Google Docs as a Requirements Management Tool? No, Really!

This post originally appeared May 24, 2011 on 

At my day job, we’ve recently started a new program which will likely be the largest single technology endeavor ever undertaken by our organization. Its got big goals and, assuming we pull it off, will position us more than a decade in front of our leading competitors when it comes to technology integration within the organization. The advantages of our approach is making everyone from operations, finance, support and IT rub their hands in glee. Its got a little for everyone and a lot for some. Its one of those endeavors where everyone is on board with it and the only real complaint is that we’re not done already.
Given the high priority and the huge operational need for this project, you might be asking yourself, why on earth would I, a guy who blogs about projects in general and requirements in specific, be dumb enough to pick a hack tool like Google Docs as our requirements repository. Great question, glad you asked. Its actually a long story, but for the sake of not overly boring you, I’ll sum up a bit.
One of my favorite features of Google Docs is the drawing function. See, I like Visio for diagrams and even for rough wireframes, but the fact that nearly no one has Visio installed and the license fee is high enough that no one outside of BA’s and IT manager can justify the expense in most organizations means that you’re forced to output to PDF or past into Word just about everything you create. Frankly, that sucks.
But as nice as the drawing functions are, what really caught my eye was templates. A very short time after the template sharing was launched, I spotted this link for a basic set of wireframes that met my two requirements for any tool: simplicity and usability. I kept the link around for nearly a year before I found a project where it would be perfect.

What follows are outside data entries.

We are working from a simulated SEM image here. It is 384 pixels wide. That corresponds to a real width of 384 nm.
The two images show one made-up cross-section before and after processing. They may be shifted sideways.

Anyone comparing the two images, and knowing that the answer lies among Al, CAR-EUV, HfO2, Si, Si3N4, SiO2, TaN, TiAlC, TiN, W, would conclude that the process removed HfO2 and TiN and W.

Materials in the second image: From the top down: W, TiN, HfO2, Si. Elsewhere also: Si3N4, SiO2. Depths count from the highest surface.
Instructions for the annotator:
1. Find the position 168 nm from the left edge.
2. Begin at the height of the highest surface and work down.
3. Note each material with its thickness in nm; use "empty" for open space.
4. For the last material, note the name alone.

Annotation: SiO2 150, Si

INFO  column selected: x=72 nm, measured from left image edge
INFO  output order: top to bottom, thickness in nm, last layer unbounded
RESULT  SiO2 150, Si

What I wasn’t expecting was how well people have taken to the idea of using Google Docs during our requirements elicitation process. We’re totally changing the user interface and business processes used by this enterprise application of ours. Our user community is (rightly so) not thrilled with its current implementation, but, like most user communities, has trouble articulating exactly what it is that would make for a good application that meets their needs. This is where Docs, in general, and the linked to wireframe template, in specific, has come in so very handy.

The Process

Knowing my user community as well as I do, I knew that if we walked in to the first elicitation session with nothing to show, we would spend most of the day off in the wilderness trying to chart a path. So, having spent many years learning the business, I put together a few different sets of wireframes that gave different (sometimes wildly different) takes on what you could do in a modern application.

It was during this process of putting together those initial wireframes that something I wasn’t expecting happened; I remembered a great little feature in Docs called ‘Sharing’. As a lark, I decided to share off my wireframes to my Director and VP (plus a few other BAs on the team). They were curious as to what I was doing, so I figured the easiest way to make sure they always knew what I was doing was to allow them to proverbially watch over my shoulder.

From that point, things just started snowballing. I added a use case template and the BA creating the use case library for me started adding her docs and sharing them off. She and I use a Google Spreadsheet to keep track of the use cases we’ve identified, the status of each and as a way to signal to the other what work needs to be done. The best part, although its one we’re just now really starting to use, is collaborative editing. We sit no more than 20 yards away from one another, yet being able to watch the other person update a document in real time does wonders for the creative process. I can’t recommend this enough.

The best part of this is how successful we’ve been so far. Everyone has all the information the need whenever they need it. No document checkouts needed. We modify documents, compare revisions and leave each other electronic notes in the margins. No need to print out, mark up and return for review. We make changes on the fly, right in the document.

Our users don’t (yet) have a clue how we’re doing all this. Honestly, there hasn’t been a need as most of my external stakeholders don’t spend their days looking at their computer (outside of email and reports anyway). What I have seen is how they’ve taken to me sitting in front of them during review sessions and making changes live, in front of their eyes, as they make suggestions. It has shortened the feedback cycle, making the team significantly more effective at our job. When I started this effort, I expected it would take months to complete just the 75 use cases I originally outlined. We’ve been at it for about a week now and have 25 ready for stakeholder review.

Lessons Learned

Having the right tool is invaluable. No, we’re not using a structured requirements tool. No, we’re not using rich prototypes. No, we’re not using pixel-accurate renderings of screens. Yet, we’re achieving astounding results for no other reason than we’re collaborating in a way I have never done before. So far, only a subset of the team is working this way as well. What will happen when the larger group of BAs, our stakeholders and the development teams start using this as well? I can’t even imagine the productivity gains that are yet to be recognized.

Collaboration, when facilitated by technology, is an enabler you can’t understand until you have experienced it. Yes, it is still annoying when I have to output my wireframes to a image file and then import them into a MS Word document in order to share them with my stakeholders. That is still frustrating, yet being able to work in real time with my coworkers nearly makes up for it. My stakeholders only review a nearly complete work product; they don’t care about the guts of how I get it done. If what used to take me weeks of struggle fighting with my tools and of outdated versions found in the hairball that is a networked shared drive are things of the past, that alone is a victory worth celebrating.

I’m sure someone reading this is saying, “That’s great. My company implemented something to do this YEARS ago. Tell me something new.” That’s awesome for you; we all envy you and wish our organizations put such an emphasis on providing such great tools to us, but we don’t work there and have to make due with what we have. BUT, if this post taught you anything, it should be that good tools are out there and they are just waiting for you to use them. Use Google Docs for collaboration one time and, minor formatting concerns aside, I bet you’ll be like me and be even more loathe to open up MS Word.